Marco Biagi will defend his PhD thesis on June 19, 2026, at CEA/SPINTEC in Grenoble, presenting an exploration of orbital-to-spin conversion materials for three-terminal spin-orbit torque (SOT) magnetic tunnel junctions (MTJs). The work tackles persistent challenges in SOT-MRAM: limited write-current efficiency and high resistivity in standard heavy-metal-based structures. Recent research suggests orbital currents offer a path to higher torques, as orbital Hall angles can far exceed their spin counterparts and exist in a wider range of low-resistivity materials. Since orbital currents alone cannot torque magnetization, an additional conversion layer is needed to transform them into spin currents.

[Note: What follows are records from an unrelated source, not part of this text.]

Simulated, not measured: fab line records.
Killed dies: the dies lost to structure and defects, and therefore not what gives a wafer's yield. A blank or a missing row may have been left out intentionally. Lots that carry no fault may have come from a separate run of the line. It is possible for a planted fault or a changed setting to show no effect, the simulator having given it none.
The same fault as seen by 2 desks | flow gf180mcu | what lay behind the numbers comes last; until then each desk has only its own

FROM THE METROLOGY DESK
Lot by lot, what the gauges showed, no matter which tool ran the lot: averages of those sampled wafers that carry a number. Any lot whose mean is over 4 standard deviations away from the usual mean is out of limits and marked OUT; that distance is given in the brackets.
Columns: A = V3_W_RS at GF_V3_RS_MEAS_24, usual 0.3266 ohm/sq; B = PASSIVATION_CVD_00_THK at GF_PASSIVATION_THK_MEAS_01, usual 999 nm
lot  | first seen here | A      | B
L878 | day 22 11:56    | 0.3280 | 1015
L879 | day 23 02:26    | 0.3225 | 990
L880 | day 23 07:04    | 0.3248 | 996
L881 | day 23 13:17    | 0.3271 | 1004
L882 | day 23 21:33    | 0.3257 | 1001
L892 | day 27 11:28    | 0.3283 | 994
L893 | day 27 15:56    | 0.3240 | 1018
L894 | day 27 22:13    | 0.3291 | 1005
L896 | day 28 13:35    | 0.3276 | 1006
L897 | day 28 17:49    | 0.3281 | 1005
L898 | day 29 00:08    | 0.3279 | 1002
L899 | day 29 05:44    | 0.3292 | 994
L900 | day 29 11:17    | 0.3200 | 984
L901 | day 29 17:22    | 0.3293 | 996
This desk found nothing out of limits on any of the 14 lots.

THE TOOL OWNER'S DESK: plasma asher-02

Biagi evaluated two families of orbital-source/conversion-layer stacks integrated with FeCoB: Ru/HM/FeCoB and Ta/W/FeCoB. Ru and Ta serve as orbital current generators, while the heavy metals (HM = Ta, W, Pt) convert orbital to spin current. Ru is predicted to have one of the largest orbital Hall angles among transition metals with low resistivity; Ta’s orbital Hall angle is estimated to be roughly an order of magnitude larger than its prominent spin Hall effect. When a conversion layer is present, multiple spin-current contributions can add linearly, potentially enhancing the total effective spin Hall conductivity.

Measurements of saturation magnetization, effective anisotropy field, resistivity, and damping-like (ξDL) and field-like (ξFL) SOT efficiencies were performed as a function of layer thickness, both as-deposited and after 300°C annealing, with benchmarking against reference HM/FeCoB stacks. For Ru/Ta and Ru/W, the enhancement in ξDL was limited. In contrast, Ru/Pt showed a twofold increase in ξDL compared to Pt alone, which is attributed to Pt’s strong spin-orbit coupling enabling efficient orbital-to-spin conversion. The independence of ξDL from Ru thickness indicates an interfacial origin. However, thermal annealing strongly degraded ξDL in Ru/Pt, limiting its practical use.

Ta/W stacks exhibited a much stronger boost: ξDL increased by a factor of 4.4 relative to Ta and 3.2 relative to W. A parallel-resistor model showed that conventional spin Hall contributions alone cannot explain this gain, pointing to an orbital mechanism. Moreover, after 400°C annealing, ξDL remained stable and perpendicular magnetic anisotropy was preserved, demonstrating excellent thermal robustness.

Taking advantage of these properties, Ta/W was integrated into full SOT-MTJs and benchmarked against standard W-based devices. Ta/W MTJs achieved comparable critical switching currents but with lower switching current density and improved perpendicular anisotropy stability—the first demonstration of integrated orbital-to-spin conversion in a working SOT-MTJ. A proof-of-concept for vertical non-local switching using orbital torques was also presented, which simplifies fabrication of bottom-pinned SOT-MRAM. Overall, the thesis validates orbital physics as a means to enhance SOT-MTJ performance and move toward scalable MRAM technologies.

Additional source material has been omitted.